So, I’ve actually taken two positions on this: one was the break above the daily highs, and the second trade is a 15-minute timeframe intraday trade. I’ll show you both and then go from there.
So, here’s our position at the end of the day. There’s a break above this high, here. And we have a stop-loss order below this low, targeting that 1.87 area. So, that is the daily timeframe, which is pretty much triggered now.
How do I want to be involved in this market? Well, I like to use strength instead of weakness analysis. So, you can see, here, my strength from weakness table, but it says that the GB Pound is gaining value and plus five, plus one on the week while the AU Dollar is losing value.
What that means is that GB Pound is likely to be stronger than the AU Dollar this week, and the way we can tell that on our chart is by looking at the trend.
Is the market making higher highs? Well, yes, it is because we made this formation, here, and then we broke out and formed a new high. So technically, we have a higher high. So, what I’m looking for is for the price to come back into this level and then move in line with that potential trend. We took a position on this off of this candlestick last week. Unfortunately, we got taken out. But, the market looks to be setting up again and I do like the opportunity to buy GBP/AUD here.
Essentially, the market has come back, retest these structure highs. So what I like to do then is dive down into the four-hour timeframe, or what I should say is I like to look at those daily closes – nice bullish closes, right. So, I’m expecting that daily timeframe to push to the upside. My next step is to go to the four-hour, and I want the trend to match up with my daily timeframe. You’ve heard me speak about this before but the trend is our friend. I really like to follow the four-hour timeframe and we can see, here, that the market double bottoms.
This morning, I looked for the market to basically pull back and retest this structure in here. So, I place a rectangle here as a support level between the high and the bodies of the candlesticks, just through there. What I do then, is wait for the price to come back to this level and then execute my order on a 15-minute timeframe, and how I do that is by looking for another change in cycle. So, what I’m essentially doing is stacking up the trend.
So, the daily is in an uptrend. The four-hour is in an uptrend, and the 15-minute is now starting to an uptrend.
What I like to do when the price comes back into my level of support is to look for those changes in the cycle and we can see the markets start bouncing around, bouncing around, and then boom – breaks this high in here. I look for the long position, there. What that looks like is a long order, here, stop losses five pips below the low. So, it’s around about 30-34 pips stop-loss, target 2R. Always look for those two to one of the trading opportunities on lower timeframe moves. This is the composition on the 15-minute timeframe, a really simple way to enter a market, and all you’re doing is stacking up the trend. So, just to go over that quickly again, the daily timeframe is making higher highs.
Why do I want to be in this market in the first place? Well, the currency strength and weakness table are suggesting that I’ll buy this market, the daily timeframe is bullish, it formed a new high, then retested the previous high structure.

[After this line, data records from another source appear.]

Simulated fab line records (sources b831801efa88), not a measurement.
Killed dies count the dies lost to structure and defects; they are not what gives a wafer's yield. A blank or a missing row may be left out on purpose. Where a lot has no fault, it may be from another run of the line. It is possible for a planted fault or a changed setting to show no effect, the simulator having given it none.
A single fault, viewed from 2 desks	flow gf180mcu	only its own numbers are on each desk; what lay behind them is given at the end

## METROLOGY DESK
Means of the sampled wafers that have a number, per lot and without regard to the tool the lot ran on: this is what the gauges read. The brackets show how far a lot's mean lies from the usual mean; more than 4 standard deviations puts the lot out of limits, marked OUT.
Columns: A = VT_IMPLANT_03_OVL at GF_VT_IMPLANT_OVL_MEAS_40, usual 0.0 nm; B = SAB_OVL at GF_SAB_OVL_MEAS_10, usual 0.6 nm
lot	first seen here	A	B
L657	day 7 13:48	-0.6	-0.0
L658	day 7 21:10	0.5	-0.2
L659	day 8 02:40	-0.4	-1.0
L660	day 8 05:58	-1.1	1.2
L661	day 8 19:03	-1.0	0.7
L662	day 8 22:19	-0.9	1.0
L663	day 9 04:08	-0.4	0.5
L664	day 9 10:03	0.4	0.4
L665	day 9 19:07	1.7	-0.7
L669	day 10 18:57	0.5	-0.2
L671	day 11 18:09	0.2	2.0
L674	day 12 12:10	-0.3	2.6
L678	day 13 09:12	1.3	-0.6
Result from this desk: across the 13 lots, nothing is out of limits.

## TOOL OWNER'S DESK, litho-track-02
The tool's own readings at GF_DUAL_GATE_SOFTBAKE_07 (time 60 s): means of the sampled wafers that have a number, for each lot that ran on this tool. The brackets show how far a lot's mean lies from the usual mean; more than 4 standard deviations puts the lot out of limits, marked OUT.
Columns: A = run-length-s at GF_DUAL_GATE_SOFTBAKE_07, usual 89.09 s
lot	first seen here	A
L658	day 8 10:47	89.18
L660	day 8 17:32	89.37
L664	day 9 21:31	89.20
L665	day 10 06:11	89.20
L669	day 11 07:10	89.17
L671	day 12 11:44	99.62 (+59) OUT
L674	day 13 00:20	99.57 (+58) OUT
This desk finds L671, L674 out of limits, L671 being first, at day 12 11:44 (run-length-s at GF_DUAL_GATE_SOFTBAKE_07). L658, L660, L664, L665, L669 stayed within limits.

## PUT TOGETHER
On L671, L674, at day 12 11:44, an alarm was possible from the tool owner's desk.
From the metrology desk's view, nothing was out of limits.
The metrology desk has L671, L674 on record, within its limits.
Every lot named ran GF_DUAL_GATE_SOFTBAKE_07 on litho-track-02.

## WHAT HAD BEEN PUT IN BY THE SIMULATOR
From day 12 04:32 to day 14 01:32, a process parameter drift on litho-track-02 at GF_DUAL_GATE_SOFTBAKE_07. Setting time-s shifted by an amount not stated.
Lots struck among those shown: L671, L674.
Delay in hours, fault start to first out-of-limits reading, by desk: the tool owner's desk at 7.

The next step is the four-hour in an uptrend. While it has now – because it’s changed in trend – it’s broken this double pattern high, I want to see the market come back into this level and for the 15-minute timeframe to agree with that. The 15-minute came into the level then agreed with it. But the market, it stops below the lows, target to our return. So, there’s a couple of different ways you could have traded GBP/AUD there, but GBP/AUD trend to the upside looks good.
I still really like the weekly timeframe on this. The fact is, it was in that oversold condition. So, we’re expecting some further upside on this. We’re looking for that 1.86 area to come into play on this. You can see that, just through here, it’s a really big level, through there, on GBP/AUD. and I’m expecting for that to continue.
The GB Pound is the strongest currency last week as well – really adding to some buying of the GB Pound going into this week. So, keep an eye on that. I do like this market a lot.
The other option you can wait for, if you’re not involved with this trade or this market, is to wait for that trend to continue.
So, now we’re back at these highs. If the market breaks out, pulls back, and go to that 15-minute timeframe, look for that change in the cycle and look to buy the market in line with our trend.
Thanks for watching this video update and I’ll catch you in the next one.